Asset Something of value that an individual or a
firm owns; in particular, a financial claim.
Balance sheet A statement that shows an
individual’s or a firm’s financial position on a
particular day.
Bank capital The difference between the value
of a bank’s assets and the value of its liabilities;
also called shareholders’ equity.
Bank leverage The ratio of the value of a bank’s
assets to the value of its capital, the inverse of
which (capital to assets) is called a bank’s
leverage ratio.
Checkable deposits Accounts against which
depositors can write checks.
Credit rationing The restriction of credit by
lenders such that borrowers cannot obtain the
funds they desire at the given interest rate.

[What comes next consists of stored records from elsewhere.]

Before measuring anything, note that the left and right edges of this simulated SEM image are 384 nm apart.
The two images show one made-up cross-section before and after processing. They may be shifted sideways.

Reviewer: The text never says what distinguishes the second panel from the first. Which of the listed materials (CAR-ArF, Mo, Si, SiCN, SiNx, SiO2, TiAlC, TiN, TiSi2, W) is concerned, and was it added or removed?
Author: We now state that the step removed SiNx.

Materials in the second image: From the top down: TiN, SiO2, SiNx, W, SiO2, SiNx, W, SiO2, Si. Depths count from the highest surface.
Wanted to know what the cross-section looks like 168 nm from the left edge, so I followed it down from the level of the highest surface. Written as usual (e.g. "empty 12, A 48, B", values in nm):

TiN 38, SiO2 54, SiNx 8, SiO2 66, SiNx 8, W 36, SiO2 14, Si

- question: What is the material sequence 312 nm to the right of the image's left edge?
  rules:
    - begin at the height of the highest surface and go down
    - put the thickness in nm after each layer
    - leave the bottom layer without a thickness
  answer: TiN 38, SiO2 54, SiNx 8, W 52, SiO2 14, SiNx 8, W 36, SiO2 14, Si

Credit risk The risk that borrowers might default
on their loans.
Credit-risk analysis The process that bank loan
officers use to screen loan applicants.
Dual banking system The system in the United
States in which banks are chartered by either a
state government or the federal government.
Duration analysis An analysis of how sensitive a
bank’s capital is to changes in market interest
rates.
Excess reserves Any reserves banks hold above
those necessary to meet reserve requirements.
Federal deposit insurance A government
guarantee of deposit account balances up to
$250,000.
Gap analysis An analysis of the difference, or
gap, between the dollar value of a bank’s
variable-rate assets and the dollar value of its
variable-rate liabilities.
Interest-rate risk The effect of a change in
market interest rates on a bank’s profit or capital.
Leverage A measure of how much debt an
investor assumes in making an investment.
Liability Something that an individual or a firm
owes, particularly a financial claim on an
individual or a firm.
Liquidity risk The possibility that a bank may not
be able to meet its cash needs by selling assets or
raising funds at a reasonable cost.
Loan commitment An agreement by a bank to
provide a borrower with a stated amount of funds
during some specified period of time.
Loan sale A financial contract in which a bank
agrees to sell the expected future returns from an
underlying bank loan to a third party.
National bank A federally chartered bank.
Net interest margin The difference between the
interest a bank receives on its securities and loans
and the interest it pays on deposits and debt,
divided by the total value of its earning assets.
Off-balance-sheet activities Activities that do not
affect a bank’s balance sheet because they do not
increase either the bank’s assets or its liabilities.
Prime rate Formerly, the interest rate banks
charged on six-month loans to high-quality
borrowers; currently an interest rate banks charge
primarily to smaller borrowers.
Required reserves Reserves the Fed requires
banks to hold against demand deposit and NOW
account balances.
Reserves A bank asset consisting of vault cash
plus bank deposits with the Federal Reserve.
Return on assets (ROA) The ratio of the value of
a bank’s after-tax profit to the value of its asset.
Return on equity (ROE) The ratio of the value of
a bank’s after-tax profit to the value of its capital.
Standby letter of credit A promise by a bank to
lend funds, if necessary, to a seller of commercial
paper at the time that the commercial paper
matures.
T-account An accounting tool used to show
changes in balance sheet items.
Troubled Asset Relief Program (TARP) A
government program under which the U.S.
Treasury purchased stock in hundreds of banks to
increase the banks’ capital.
Vault cash Cash on hand in a bank; includes
currency in ATMs and deposits with other banks.